Sunday, September 04, 2011

Juliana Spahr, Fuck You-Aloha-I Love You


There are these things that are
important to me and they speak of
how all is not right with the world
yet still all is right.

At the hardcore show the singer
was screaming fuck-you-aloha-I-
love-you-fuck-you-aloha-I-love-
you. (“things”)
I've been enjoying the echoes and repetitions of Juliana Spahr's Fuck You-Aloha-I Love You (Middletown, CT: Wesleyan University Press, 2001), something very evident in her subsequent collections, including This Connection of Everyone With Lungs (University of California Press, 2005).  

Fuck You-Aloha-I Love You is constructed out of seven long poems, seven poem-thoughts, poem-breaths, writing (as Lyn Hejinian describes on the cover copy) “a daringly aggressive ambivalence, one that is obvious in the goodbye-hello message of the book's title but becomes far more complicated as the poems' sequences query feature after feature of the author's cultural locale.”

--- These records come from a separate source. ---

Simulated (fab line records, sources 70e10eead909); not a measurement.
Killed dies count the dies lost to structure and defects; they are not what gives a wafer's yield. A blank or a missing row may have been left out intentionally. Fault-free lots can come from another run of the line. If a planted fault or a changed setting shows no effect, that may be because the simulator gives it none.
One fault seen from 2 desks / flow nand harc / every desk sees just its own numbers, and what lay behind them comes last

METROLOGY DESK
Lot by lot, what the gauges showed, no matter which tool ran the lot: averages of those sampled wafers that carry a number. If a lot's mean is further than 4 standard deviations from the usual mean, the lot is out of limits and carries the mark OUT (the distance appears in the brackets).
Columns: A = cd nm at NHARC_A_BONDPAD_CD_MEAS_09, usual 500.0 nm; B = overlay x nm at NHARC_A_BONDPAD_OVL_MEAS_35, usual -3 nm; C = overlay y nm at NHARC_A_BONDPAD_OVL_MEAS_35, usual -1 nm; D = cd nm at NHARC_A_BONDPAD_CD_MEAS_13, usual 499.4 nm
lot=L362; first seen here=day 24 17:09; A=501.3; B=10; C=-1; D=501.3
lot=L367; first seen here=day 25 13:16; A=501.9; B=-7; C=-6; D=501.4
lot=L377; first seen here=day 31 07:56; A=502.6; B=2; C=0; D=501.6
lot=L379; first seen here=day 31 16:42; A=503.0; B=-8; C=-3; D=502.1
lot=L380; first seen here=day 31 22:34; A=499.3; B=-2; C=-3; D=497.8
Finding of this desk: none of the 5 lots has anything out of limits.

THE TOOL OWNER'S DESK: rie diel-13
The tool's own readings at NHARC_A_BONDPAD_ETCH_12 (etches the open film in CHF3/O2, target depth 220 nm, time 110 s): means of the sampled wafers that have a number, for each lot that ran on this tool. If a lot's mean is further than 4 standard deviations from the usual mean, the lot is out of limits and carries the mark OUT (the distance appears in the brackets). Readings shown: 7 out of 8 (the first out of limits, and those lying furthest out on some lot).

While the parking lot is unused,

while the stream is rich and full,

the parking lot represents the
general feeling of the space.

There is the parking lot of
limited space

the parking lot of owned by
certain of we

the parking lot of no possibility of
use

the parking lot of being unable to
park

the parking lot of growing from
the stream of gathering's freshness
of water

the parking lot beneath the
highway beside the stream of
gathering.
The third section, for example, “gathering: palolo stream,” collects, corrals and opens the contradictions of ownership, and the collision of public vs. private. The poem, referencing a small story of a stream, holds the tension of the collection as a whole, citing the tensions between native and non-native cultures in her then-Hawai'i. I am taken by the breath of her poems, the straight sentences repeated, broken apart, reworded, placed in straight lines that aren't so straight, and seem less so upon closer inspection.
In culture we have muscles and
we use these muscles to let us
move towards and on top and out
of each other.

We build ourselves into a
configuration.

We tremble as we do this.

Even after we have built, we
tremble. (“a younger man, / an older man, / and a woman”)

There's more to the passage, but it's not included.